Reneé Austin brought her powerful voice, impressive range, and high-energy enthusiasm to this picturesque outdoor venue and a new audience on this steamy summer night. In keeping with the weather, Reneé started things out smoking in a slow, sultry voice as she sang about her Texas roots on her original, "Little Bit of Texas" (from her CD, Dancing with Mr. Blue). Reneé impressed the crowd with her energy, spirit, and a vocal range that she can bring down low and greasy or take high and piercing with impressively long held notes. She did a good job of mixing selections from her previous CD, well-chosen covers, and a good sampling of new songs that will be on her new CD. "Snake" is an interesting new song that seems to be still evolving. An up tempo R&B song with attitude and heavy metal roots, it basically tells the story of a man who is so low he's a snake.
Despite getting a bit of a late start, and not having her regular horn players, Reneé quickly energized the crowd and got them up cheering and dancing on the small patio in front of the outdoor stage. Her torchy new song, "Fool Moon" had the crowd impressed with her singing, the band's rich, subtle, playing, and the passion she brings to her shows. Reneé had the crowd on their feet yelling for more at the end of her set. So she came out and did a brief encore, once again to enthusiastic response. You could honestly say that Reneé made a whole new group of Wisconsin fans with her spirited performance. If there is a recording company out there willing to look for sheer talent, enthusiasm, and emotional impact instead of the next 16 year old phenomenon, it would do well to sign Reneé to a contract.
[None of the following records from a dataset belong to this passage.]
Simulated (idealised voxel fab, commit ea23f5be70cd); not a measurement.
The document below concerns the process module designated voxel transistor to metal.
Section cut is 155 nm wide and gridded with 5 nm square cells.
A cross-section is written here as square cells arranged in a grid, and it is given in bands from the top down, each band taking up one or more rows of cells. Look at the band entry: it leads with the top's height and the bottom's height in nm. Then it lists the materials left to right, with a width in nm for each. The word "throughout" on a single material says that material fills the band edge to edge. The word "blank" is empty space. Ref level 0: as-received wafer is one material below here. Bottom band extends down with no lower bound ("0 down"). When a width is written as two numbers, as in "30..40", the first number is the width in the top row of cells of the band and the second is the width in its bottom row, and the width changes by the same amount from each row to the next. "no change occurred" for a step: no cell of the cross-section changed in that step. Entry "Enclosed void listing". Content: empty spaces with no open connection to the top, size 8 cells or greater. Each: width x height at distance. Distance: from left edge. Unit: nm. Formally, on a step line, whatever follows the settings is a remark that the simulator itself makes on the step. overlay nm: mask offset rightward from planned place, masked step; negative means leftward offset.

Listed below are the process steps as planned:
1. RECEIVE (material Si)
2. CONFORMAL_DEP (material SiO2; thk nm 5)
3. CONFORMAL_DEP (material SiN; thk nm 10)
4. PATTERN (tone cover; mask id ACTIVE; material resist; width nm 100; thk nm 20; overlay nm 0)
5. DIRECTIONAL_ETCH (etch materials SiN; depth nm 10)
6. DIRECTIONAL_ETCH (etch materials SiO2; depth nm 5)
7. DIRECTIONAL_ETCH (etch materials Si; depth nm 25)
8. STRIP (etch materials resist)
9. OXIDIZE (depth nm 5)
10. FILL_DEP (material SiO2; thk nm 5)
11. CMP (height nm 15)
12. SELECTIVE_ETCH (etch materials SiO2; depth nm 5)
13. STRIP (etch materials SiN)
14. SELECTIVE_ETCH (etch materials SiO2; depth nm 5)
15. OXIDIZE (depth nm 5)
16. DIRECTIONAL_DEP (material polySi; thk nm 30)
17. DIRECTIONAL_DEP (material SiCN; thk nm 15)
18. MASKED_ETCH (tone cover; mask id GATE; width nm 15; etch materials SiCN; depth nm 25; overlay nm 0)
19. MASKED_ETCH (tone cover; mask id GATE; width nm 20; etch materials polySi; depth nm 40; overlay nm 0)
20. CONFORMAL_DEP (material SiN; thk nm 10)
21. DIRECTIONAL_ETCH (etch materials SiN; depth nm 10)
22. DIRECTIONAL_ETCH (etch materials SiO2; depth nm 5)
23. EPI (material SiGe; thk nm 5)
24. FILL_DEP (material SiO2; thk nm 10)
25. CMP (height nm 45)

The fans were not the only ones who were impressed. Marcia Ball, who normally starts out right away at her keyboard, instead sang two songs standing up at the microphone before getting behind her keyboard. This is something Marcia does not do that often, and to the best of my knowledge, only when she follows someone who had a really hot performance before her. The recent WC Handy award winner, for blues album of the year, Presumed Innocent, got things moving early on with "Red Beans Cooking." Marcia played a great boogie woogie piano while pumping her leg to the rhythm, singing in her clear, expressive voice with a Texas twang. This original had the crowd up dancing and jumping. Marcia did a good job during her nearly 2 hour set of changing paces, mixing smoky, blues grinders like "Just Kiss Me Baby" and "It's Alright Baby" with the rocking blues of "Hey Carry On" and "Down Route 9." Marcia and her solid backing band changed up the atmosphere and emotions well in their performance.
Two songs that really stood out because of their strong emotional appeal were the slow, soulful blues on "St. Gabriel" and the mid-tempo blues of "I'm Coming Down With the Blues." St. Gabriel a sad ballad about a tough life lived along the Mississippi delivered as a slow blues grinder. Here Marcia's rich, ringing piano chords, smoking vocals, lead guitarist Pat Boyack's slow, eerie, and piercing guitar licks followed by quick bursts of fills and the dirty tones of Brad Andrews on sax all reinforced the heavy emotion of the song's lyrics. The reflective blues of "I'm Coming Down with the Blues" demonstrated again Marcia's panache at the piano as she sang. Sax man Andrews did an excellent job of melding his low, powerful sax riffs with Marcia's piano without outshining the boss.
While Marcia has turned out some impressive music on CD's, here live performances is where she really shines. She feeds off the crowd's energy and always gives fans more than their money's worth. After the show she said she feels she is much more of a live performer than a studio one. With all her well-dressed style and long-legged grace on stage, Marcia remains a performer who can be a little bawdy, a little fiesty, and retains her down home charm under pressure. Being on the banks of the Mississippi on a humid night, she played many songs with a river or New Orleans area theme. She and her band were constantly under the attack of flying insects. At one point she quipped "Boy, this is great, I haven't had a bug in the eye or mouth for a minute and a half!." And she mentioned that she and the band "Need to be doused." Sensing the crowds enthusiasm, she said "We were going to take a break here, but since we have to quit by 11:00 we'll just keep on playing if it's OK with you." The crowd roared their approval.
I would highly recommend a road trip to the Trempeleau Hotel for one of their outdoor blues show. The site on the banks of the Mississippi features great scenery, the staff is very friendly and helpful, the whole atmosphere is laid back and welcoming. The outdoor performance area has ample shade, refreshment stands and bars, picnic tables, a dance area, and a grassy expanse to plop your lawn chair. The drive down from the Twin Cities along the river is scenic and relaxing. And there is ample camping space within walking distance. But if you go, take your bug spray and lawn chair.